At least 80 percent of wild plant species depend on pollination to survive. So do 87 out of 115 leading global crops, from cauliflower to cantaloupe. For food crops, honey bees have long been the popular choice for large-scale pollination because they’re easy to manage; lots of them can live in a compact, portable hive that can be placed in the middle of a field. Wild bees aren’t that dependable, and many species live alone or in small groups. But they also aren’t dying out like their honey-producing cousins.
Over half of the honey bee population has disappeared in the United States over the last 60 or so years. Parasites and pesticides have decimated hives from coast to coast. There’s only one species of honey bee in the United States, so if one hive is susceptible, they all are. It’s estimated that their decline costs $5.7 billion each year as crop yields decrease and production costs climb.
But although honey bees have been the focus of national attention — and anxiety — because of their ubiquity as pollinators, wild bees are actually more efficient at propagating most flowering plants. They require fewer visits per flower to achieve the same pollination, according to a 2013 study that looked at 600 fields across every continent except Antarctica.

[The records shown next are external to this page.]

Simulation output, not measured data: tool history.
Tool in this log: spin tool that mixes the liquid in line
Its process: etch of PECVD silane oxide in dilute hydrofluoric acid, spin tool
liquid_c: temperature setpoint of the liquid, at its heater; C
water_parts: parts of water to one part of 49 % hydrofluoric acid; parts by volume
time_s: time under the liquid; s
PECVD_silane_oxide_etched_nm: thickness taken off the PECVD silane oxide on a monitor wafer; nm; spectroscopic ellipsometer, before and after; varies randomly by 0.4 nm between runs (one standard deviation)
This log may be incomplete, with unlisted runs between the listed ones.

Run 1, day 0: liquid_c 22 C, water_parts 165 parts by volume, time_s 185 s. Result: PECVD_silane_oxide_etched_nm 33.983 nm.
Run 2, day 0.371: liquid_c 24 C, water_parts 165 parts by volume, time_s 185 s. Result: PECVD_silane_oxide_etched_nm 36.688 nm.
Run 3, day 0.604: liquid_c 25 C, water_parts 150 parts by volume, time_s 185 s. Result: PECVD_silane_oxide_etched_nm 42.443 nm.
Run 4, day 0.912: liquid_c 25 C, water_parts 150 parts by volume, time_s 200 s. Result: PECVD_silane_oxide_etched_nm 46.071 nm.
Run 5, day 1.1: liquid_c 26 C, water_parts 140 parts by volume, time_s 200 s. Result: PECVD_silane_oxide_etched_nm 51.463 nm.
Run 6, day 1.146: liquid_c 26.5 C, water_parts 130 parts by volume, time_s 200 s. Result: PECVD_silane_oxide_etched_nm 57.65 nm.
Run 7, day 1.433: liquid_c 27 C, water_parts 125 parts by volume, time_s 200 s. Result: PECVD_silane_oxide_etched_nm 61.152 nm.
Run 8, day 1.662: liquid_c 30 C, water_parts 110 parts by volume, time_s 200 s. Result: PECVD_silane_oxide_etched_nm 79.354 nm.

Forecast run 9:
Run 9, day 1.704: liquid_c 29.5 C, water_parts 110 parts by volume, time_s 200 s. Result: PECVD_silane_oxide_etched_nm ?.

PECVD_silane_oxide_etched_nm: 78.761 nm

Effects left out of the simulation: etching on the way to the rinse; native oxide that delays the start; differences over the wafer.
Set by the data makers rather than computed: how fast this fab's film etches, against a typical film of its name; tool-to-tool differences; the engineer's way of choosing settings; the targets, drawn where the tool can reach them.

And city life suits many of them. “I was setting out traps in piles of heroin needles and there were still bees,” says Sam Droege, who develops surveying and identification methods to track native bee populations at the United States Geological Survey. A subset of hardy wild bees will be able to survive in cities, he says, based on the subset of flowers that people are planting.
A sun deck on the High Line fosters both dry beds and an urban bog, the latter home to flowers that cater exclusively to wild bumblebees. The petals of Chelone flowers curve in tightly to form what looks like a turtle head that must be pried open at the mouth, and Stubbs explains that only bumblebees are heavy enough to push through to the pollen within. And their commutes aren’t long, since they don’t have communal hives, just individual nests in sun-warmed soil and rocks in the park.
Matteson is one of the few scientists who has tracked wild bee populations in urban areas. In 2008, he found that there were more wild bees nesting in New York’s rock and soil than in neighboring natural habitats. A study the following year showed that wild bee abundance and diversity are generally associated with urban landscapes, provided there are plenty of flowers in bloom.
Studies also suggest that some cities are more bee-friendly than others. In 2005, Berkeley was home to 76 species. Toronto currently claims 360 species, over 90 percent of which are native. That’s due in part to natural diversity, but perhaps also to the widespread efforts to conserve Toronto’s native bees.
“The key part is not creating habitats, but actually telling people that you’re doing it,” says Scott MacIvor, who studies urban diversity at University of Toronto Scarborough in one of the larger wild bee labs in the world. Getting people involved is critical, he says. For his Ph.D. work, MacIvor got more than 200 local citizen scientists to monitor artificial bee habitats for years.
He even got the city council to help. In the past, whenever Toronto residents complained to the parks department about bees congregating, an exterminator would come to bury the nest of bees. MacIvor and his fellow bee advocates got that policy changed, and now the parks department sends a staff member to install a fence around the nest with a sign that explains the nest is part of an effort to conserve Toronto’s native bees.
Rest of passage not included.